It is said, but not as I think on
good authority, that Cicero went out to meet Caesar and
if to meet him, then also to congratulate him.
Appian tells us that in the Senate Cicero hastened
to congratulate Caesar, assuring him how anxious he
had been to secure the Consulship for him, and how
active. Caesar smiled, and said that Cicero had
perhaps been a little late in his friendship.
Dio Cassius only remarks that Caesar was created Consul
by the people in the regular way, two Consuls having
been chosen; and adds that the matter was one of great
glory to Caesar, seeing that he had obtained the Consulship
at an unusually early age. But, as I have said
above, their testimony for many reasons is to be doubted.

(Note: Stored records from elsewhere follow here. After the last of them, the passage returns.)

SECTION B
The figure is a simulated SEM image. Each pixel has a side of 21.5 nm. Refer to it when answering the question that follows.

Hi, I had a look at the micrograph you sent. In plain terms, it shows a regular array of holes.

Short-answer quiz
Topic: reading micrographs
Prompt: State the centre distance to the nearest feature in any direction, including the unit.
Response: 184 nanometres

Each wrote in the interest of the Caesars, and, in
dealing with the period before the Empire, seems only
to have been anxious to make out some connected story
which should suit the Emperor’s views.
Young Caesar left Rome still with the avowed purpose
of proceeding against Antony as against one declared
by the Senate to be an enemy; but the purpose was
only avowed. Messengers followed him on the road,
informing him that the ban had been removed, and he
was then at liberty to meet his friend on friendly
terms. Antony had sent word to him that it was
not so much his duty as young Caesar’s to avenge
the death of his uncle, and that unless he would assist
him, he, Antony, would take his legions and join Brutus
and Cassius. I prefer to believe with Mr. Forsyth
that Cicero had retired with his brother Quintus to
one of his villas. Plutarch tells us that he
went to his Tusculan retreat, and that on receiving
news of the proscriptions he determined to remove
to Astura, on the sea-side, in order that he might
be ready to escape into Macedonia. Octavian,
in the mean time, having caused a law to be passed
by Pedius condemning all the conspirators to death,
went northward to meet Antony and Lepidus at Bononia,
the Bologna of to-day. Here it was necessary
that the terms of the compact should be settled by
which the spoils of the world should be divided among
them; and here they met, these three men, on a small
river island, remote from the world where,
as it is supposed, each might think himself secure
from the other. Antony and Lepidus were men old
in craft Antony in middle life, and Lepidus
somewhat older. Caesar was just twenty-one; but
from all that we have been able to gather as to that
meeting, he was fully able to hold his own with his
elders. What each claimed as his share in the
Empire is not so much matter of history as the blood
which each demanded. Paterculus says that the
death-warrants which were then signed were all arranged
in opposition to Caesar. But Paterculus wrote
as the servant of Tiberius, and had been the servant
of Augustus. It was his object to tell the story
as much in favor of Augustus as it could be told.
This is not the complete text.